[lbo-talk] Democracy and Constitutional Rights

Chris Doss lookoverhere1 at yahoo.com
Sun Aug 15 04:37:18 PDT 2004


--- Chris Brooke <chris.brooke at magdalen.oxford.ac.uk> wrote: Zeno's Republic is certainly lost, but what's the evidence for thinking that it was burned because of its argument about slavery (whatever that was, which is difficult to reconstruct from what we do know about the text).

Chris --

Zeno of Citium (The Stoic) (c. 333- c. 262 BC) was a Hellenistic philosopher from Citium, Cyprus. Zeno was the son of a merchant and a student of Crates of Thebes. Zeno was, himself, a merchant until the age of 42, when he started a school. According to a Legend on one trip Zeno was shipwrecked and he somehow ended up in Athens. He met philosophers there and he fell in love with philosophy. He soon began studying under the philosophers such as Crates, Stilpon, Xenocrates, and others. When he asked a man working at a bookstore where men like Socrates could be found the man pointed at somebody walking down the street and said, "follow him". It was Crates, Zeno's first instructor. What we know of him mainly comes from later philosophers. It is known, however, that Zeno did not begin teaching on his own until late in life. Named for his teaching platform, the Painted Porch ("stoa" is Greek for "porch"), his teachings were the beginning of Stoicism. None of Zeno's works have survived; he is believed to have taught that tranquility can best be reached via indifference to pleasure and pain. Stoicism was the first philosophy in history to morally condemn slavery. Emancipation of slave makes their freedom of thought public, maybe also because Zeno was a slave for some time. Stoicism was important as it was adopted by many important Romans (Cicero, Seneca, Josephus, Marc Aurel...).

Some of Zeno's opinion:

The cosmos is a divine being with a soul.

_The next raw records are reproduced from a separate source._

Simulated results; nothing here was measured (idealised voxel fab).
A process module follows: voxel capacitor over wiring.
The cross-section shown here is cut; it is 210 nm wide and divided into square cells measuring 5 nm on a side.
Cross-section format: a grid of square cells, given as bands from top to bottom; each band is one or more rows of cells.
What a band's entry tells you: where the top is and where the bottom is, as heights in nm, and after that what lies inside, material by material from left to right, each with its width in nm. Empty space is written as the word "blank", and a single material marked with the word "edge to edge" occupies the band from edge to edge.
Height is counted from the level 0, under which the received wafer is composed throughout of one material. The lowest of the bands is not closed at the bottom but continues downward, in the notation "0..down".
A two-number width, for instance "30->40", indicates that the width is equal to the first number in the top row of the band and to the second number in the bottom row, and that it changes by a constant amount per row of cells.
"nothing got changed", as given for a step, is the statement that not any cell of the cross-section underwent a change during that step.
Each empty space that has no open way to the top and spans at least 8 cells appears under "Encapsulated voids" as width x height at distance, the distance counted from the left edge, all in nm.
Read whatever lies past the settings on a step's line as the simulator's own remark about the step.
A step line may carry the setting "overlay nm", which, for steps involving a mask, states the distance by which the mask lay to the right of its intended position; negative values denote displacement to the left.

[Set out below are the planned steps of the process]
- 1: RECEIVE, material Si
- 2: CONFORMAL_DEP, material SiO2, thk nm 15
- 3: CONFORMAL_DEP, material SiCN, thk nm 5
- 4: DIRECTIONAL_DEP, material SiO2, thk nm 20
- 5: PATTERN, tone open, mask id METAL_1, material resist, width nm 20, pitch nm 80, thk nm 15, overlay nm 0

Human beings are to live according to nature.

Man must control his emotions to remain indifferent to suffering.

Slavery violates natural law. It exists only where civil law and international custom fail to conform to natural law.

By natural law human beings are rational and thus have a power of self-government. Hence no human being should be governed by an external master.

Man-made Civil law and customary law ought to be reformed to be put in conformity with natural law. That is our moral duty.

The sun is a sphere of fire and the moon shines from reflected light.

Steel your sensibilites, so that life shall hurt you as little as possible.

Philosophy is like an orchard, with Physics as the soil and the trees, Logic as the fence guarding the orchard, and Ethics as the fruit of the trees.